Unbundling

'Unbundling' refers to the disaggregation of components within a service sector (see Box 8.1(f)). An 'unbundled' sector may enable a range of service delivery options to be adopted and may be politically helpful to introduce a private sector approach. Breaking a service sector down into a number of parts may enable municipalities to keep control of controversial functions, for instance, or it may allow them to involve a range of actors and build on existing local assets.

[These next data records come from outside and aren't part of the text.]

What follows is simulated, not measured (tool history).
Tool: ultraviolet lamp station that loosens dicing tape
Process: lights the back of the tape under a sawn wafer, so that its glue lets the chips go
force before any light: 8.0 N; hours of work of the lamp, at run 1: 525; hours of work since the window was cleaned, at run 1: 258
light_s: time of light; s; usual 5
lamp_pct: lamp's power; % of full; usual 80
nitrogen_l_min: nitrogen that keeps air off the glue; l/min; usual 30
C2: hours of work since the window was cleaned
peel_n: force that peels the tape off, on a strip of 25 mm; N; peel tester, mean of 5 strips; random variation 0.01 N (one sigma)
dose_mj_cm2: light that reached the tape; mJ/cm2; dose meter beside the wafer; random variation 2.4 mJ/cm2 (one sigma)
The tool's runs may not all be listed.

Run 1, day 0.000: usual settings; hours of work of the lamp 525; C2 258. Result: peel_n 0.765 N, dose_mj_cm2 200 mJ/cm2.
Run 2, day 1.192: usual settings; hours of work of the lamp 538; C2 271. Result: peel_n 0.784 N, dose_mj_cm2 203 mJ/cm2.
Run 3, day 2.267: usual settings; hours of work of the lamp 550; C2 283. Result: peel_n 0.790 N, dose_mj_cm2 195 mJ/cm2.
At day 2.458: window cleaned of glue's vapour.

Vertical unbundling occurs when a service is disaggregated from the tertiary to the primary levels.6 In India, for instance, it is not uncommon to find water and wastewater treatment plants or pumping stations effectively managed by the private sector, and water points managed by small-scale service providers. Horizontal unbundling occurs when a city is divided into zones and contracts are arranged for each area. At a large scale this was the approach taken in Jakarta and Mexico City, where the cities were divided into zones for establishing concessions for water and sanitation services. A key problem associated with this approach is that zonal divisions expose the inequalities in the city. If one zone is comprised primarily of the non-poor and another of the poor, the resulting partnerships can be very unequal, and opportunities for cross-subsidies can be lost or made very complex.

Unbundling does, however, allow for a degree of competition and benchmarking in situations tending towards monopoly. It is used at a small scale to franchise solid waste operations for different zones of the city, and is useful for establishing contracts with small firms for solid waste. This has been successfully adopted in Hyderabad in India for street cleaning, and solid waste collection and transfer.

Both horizontal and vertical unbundling can be achieved in sanitation by adopting the strategic sanitation approach to service delivery. As in water supply, vertical unbundling in sanitation occurs when the service is disaggregated from tertiary to primary levels. Different actors are responsible for different services at different levels - wastewater treatment for large flows generated by the city, and local operators for waste removal at household level. Horizontal unbundling occurs by dividing the city into zones for secondary services such as sewerage and drain maintenance. Wherever possible, the full cycle of health and hygiene and sanitation promotion, sanitation demand-generation, infrastructure provision (construction of facilities), operation and use, waste removal and waste disposal is carried out at as local a level as possible.

Box 8.3  Contract Types 

 

Service Contracts

Management contracts

Affermage/ leases

BOT variants

Concessions

Asset ownership

Municipal

Municipal

Municipal

Private to municipal

Municipal

Capital investment finance

Municipal

Municipal

Municipal

Private

Private

Operating maintenance finance

Municipal

Municipal

Private

Private

Private

Tariff collection

Municipal

Muncipal (or private)

Private

Municipal

Private

System operation

Municipal/and private

Private

Private

Private

Private

  ■  increasing investment by private sector

  ■  increasing risk allocated to private sector

  ■  increasing duration of contract

  ■  tariff collection shifts to private sector

  ■  operation and management tasks shift to private sector

The table above describes some of the key roles commonly prescribed to private business and municipalities in relation to service, management, lease, concession and BOT contracts.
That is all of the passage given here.